Author of The City for the People, The World's Best Books, The Story of New Zealand.

N THE early railway charters, both in England and America, the rates to be charged were carefully prescribed by legislative authority, just as was the case with the turnpike companies that preceded the railroads. In England and in many of our states maximum rates have been fixed by law for many years. The principle of regulation is thoroughly settled in our law; the right and the need for it are clearly manifest. The only questions relate to the extent of the regulation and the methods to be adopted.

The President and his supporters believe the best way is to enlarge the powers of the Interstate Commerce Commission so that it may fix a reasonable rate, or at least a maximum rate in place of one found, upon complaint and hearing, to be unjust, unreasonable, or discriminatory. They claim that the railways do not deal justly; take all they can get; discriminate unfairly between persons and places, etc., and that experience has abundantly shown that they cannot be trusted to make rates without strict control. The railroads say that it would not be fair to put the control of rates in a government board; that no such board could understand the special conditions in all parts of the country which enter so largely into rate-making; that the power to make rates is the essence of ownership in the case of railroads, and to transfer that power to a public board is practically to take the roads for public use without compensation; that railway managers have as much right to fix the price of the transportation they have to offer for sale as the storekeeper or manufacturer has to fix the price of the goods he offers in the market.

Both parties appear to be perfectly correct in their fundamental positions. If the railroads make the rates, the public

is not treated fairly. If a public board should make the rates, the railroads might not be treated fairly. There is some justification for this view in the history of the decisions of the Commission, though not nearly so much as the railroad attorneys allege. But it is clear that somebody must make the rates. And it is equally clear that there is no system of rate-making that will do perfect justice. I know of no railway minister or traffic manager in Europe or America who even dreams he knows of any method of ratemaking that will do justice all round under present industrial conditions. The post-office principle may ultimately be applied to diffuse the burden of distance over the whole community, but it is not practicable at present. If then a certain amount of injustice is unavoidable, and we must choose between injustice to a small group of stockholders, or to eighty millions of people, which alternative shall we accept? If there is no way to solve this problem that will not work injustice somewhere, shall it be to the little group of profit-makers or to the great public, the people of the United States ?

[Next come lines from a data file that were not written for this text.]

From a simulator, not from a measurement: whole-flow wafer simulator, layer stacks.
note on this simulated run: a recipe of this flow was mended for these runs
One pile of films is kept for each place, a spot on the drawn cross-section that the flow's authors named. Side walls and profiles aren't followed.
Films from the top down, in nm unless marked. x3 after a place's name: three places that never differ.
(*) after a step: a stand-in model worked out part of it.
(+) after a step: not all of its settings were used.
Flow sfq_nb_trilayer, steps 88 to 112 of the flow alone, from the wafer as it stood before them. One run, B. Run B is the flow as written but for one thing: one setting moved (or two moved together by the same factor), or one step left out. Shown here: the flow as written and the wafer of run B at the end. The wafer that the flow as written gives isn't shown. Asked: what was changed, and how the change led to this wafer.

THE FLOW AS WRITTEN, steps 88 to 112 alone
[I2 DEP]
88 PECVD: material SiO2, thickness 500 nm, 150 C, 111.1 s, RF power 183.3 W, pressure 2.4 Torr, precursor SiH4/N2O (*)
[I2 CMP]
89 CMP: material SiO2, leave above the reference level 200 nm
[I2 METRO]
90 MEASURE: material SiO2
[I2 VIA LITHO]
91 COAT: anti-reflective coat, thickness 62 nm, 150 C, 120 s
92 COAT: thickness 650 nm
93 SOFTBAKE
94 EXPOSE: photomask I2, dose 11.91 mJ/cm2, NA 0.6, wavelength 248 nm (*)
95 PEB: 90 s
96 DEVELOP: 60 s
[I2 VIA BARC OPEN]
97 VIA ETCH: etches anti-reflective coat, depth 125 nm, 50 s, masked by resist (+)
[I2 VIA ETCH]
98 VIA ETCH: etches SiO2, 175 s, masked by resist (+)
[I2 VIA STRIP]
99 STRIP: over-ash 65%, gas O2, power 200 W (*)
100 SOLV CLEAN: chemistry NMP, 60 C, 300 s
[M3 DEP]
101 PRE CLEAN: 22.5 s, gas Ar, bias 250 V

Besides this quantitative comparison there is a qualitative comparison that it still more weighty. Such injustice as may be done to the railways is merely a matter of diminished dividends on stocks, a very large part of which is water, while the false rates and unfair discriminations made by the railway managers not only affect property interests many times greater than railway stocks, but deny equal opportunity and undermine morals, manhood, government, civilization, and progress,-values far higher than any financial items whatever. Moreover, it is not unlikely that a board constituted somewhat differently from the present one might eliminate most of the errors

of the Interstate Commission as well as those of the railway managements. What are the causes at work in the case? The reason the Commission has made some injurious rulings is that they lack the thorough acquaintance with traffic conditions that the railway managers possess. And the reason the railway managers make rates that are contrary to public policy, is that they are more or less influenced by motives that are antagonistic to the public interest. The Commission is disinterested; it has no wish or personal interest leading to unfairness either to the railroads or the public; its motive is right, but its knowledge is imperfect. The railway traffic-managers, on the other hand, have a more perfect understanding of the transportation business, but their interest is not altogether in harmony with justice and the public good. Is it not possible to create a board that shall have the thorough knowledge of first-class railway experts, together with the high motives and unmixed interests of an honorable public commission or court, and so remove the chief causes that have worked injustice in the past ?*

The railroads say: "About 93 per cent. of the decisions of the Commission which have been passed upon by the courts have been held to be erroneous."+ This statement gives too strong an impression of the capacity of the Commission for mistakes. About 3,726 informal complaints have been made to the Commission, nearly all of which, perhaps 3,400, have been disposed of by correspondence or some mild form of arbitration; very many have been settled satisfactorily, some have been abandoned and some have crystallized into formal complaints. The total number of formal complaints has been 854. "From 1887 to October, 1904, the Commission rendered 297 decisions; some 43 suits were in*See pages 66-68 of The President's Railroad Policy, Ginn & Company, Boston.

† David Willcox, President of the Delaware and Hudson Railroad; Hearings Senate Committee on Interstate Commerce, 1905, page 3,644.

stituted to enforce the orders of the Commission and 34 of these were finally adjudicated." The Commission claims that 8 cases of excessive rates and unjust discrimination have been decided in its favor, while President Willcox says that the courts have sustained the Commission on the merits in only 3 cases. Mr. H. T. Newcomb who appeared before the Senate Committee as the representative of several railroads gives a table showing that in the circuit courts the Commission has been sustained 7 times and reversed 24 times, the circuit court of appeals has sustained the Commission 4 times and reversed it 11 times and the United States Supreme Court has partly sustained the Commission in one case and reversed it in 15.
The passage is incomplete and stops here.